Pakistan on Monday assured that the trial against the accused in Mumbai attacks would conclude soon and expressed confidence that they would be convicted. “The trial is on fast track and the accused have exhausted all their rights to get bail and get the FIRs cancelled. We expect the trial will be concluded in the coming months. My friends from India must realise that once the battle goes to court, it no longer remains in the control of the prosecution, administration or the government. The kind of credible evidence we have put forward, we will get conviction and that is what we want,” Interior Minister Rehman Malik told a delegation of visiting journalists here.
Pakistan had also sought all the statements made by the lone surviving gunman Ajmal ‘Kasab' to make the case foolproof against one of the accused and Lashkar-e-Taiba leader, Zaki ur Rehman Lakhvi.

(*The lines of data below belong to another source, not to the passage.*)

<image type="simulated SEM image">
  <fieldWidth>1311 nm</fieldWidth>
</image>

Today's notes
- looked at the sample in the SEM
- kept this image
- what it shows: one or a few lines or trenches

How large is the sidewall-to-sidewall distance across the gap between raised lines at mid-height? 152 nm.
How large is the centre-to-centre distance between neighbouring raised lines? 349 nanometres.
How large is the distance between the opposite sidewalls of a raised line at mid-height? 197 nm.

Mr. Malik offered to visit India to meet his counterpart P. Chidambaram to discuss further anti-terrorism measures. He hoped that an opportunity for interaction would arise during the meeting of SAARC Home Ministers which was postponed but could now be held here in June.
The Minister said investigators had prepared the response to the two dossiers submitted by India during the meeting of Foreign Secretaries in New Delhi in February. These would be formally submitted to New Delhi in the coming weeks.
Instead of a third country persuading the two countries to hold talks, Mr. Malik wanted both countries to resume wide-ranging talks. Even if the Indian leadership was wary of reopening dialogue, Pakistan would continue with the trial of the Mumbai attacks accused and continue with efforts to nab more than 15 who had been declared proclaimed offenders.
Asked about the slow pace of the trial initially, Mr. Malik clarified that “once upon a time” the evidence was not sufficient. But with the combination of the information received from India and the evidence developed in Pakistan, “we now have credible information.”
Mr. Malik was hopeful that ‘Kasab' would be handed over to Pakistan after his trial was completed in India. Pakistan was also hoping for India to meet its request for full information on the Samjhauta Express blast. “The allegations against the ISI for the Samjhauta Express blasts have not been good for our image. May be the Research and Analysis Wing or a non-state actor acted on its own.”
On Baluchistan, Mr. Rehman said Pakistan had received credible signals of Indian involvement.
“Let us be friends and brothers. Let us sort out security issues once and for all. This is essential to ensure peace and stability in Iran, Pakistan and India,” he said.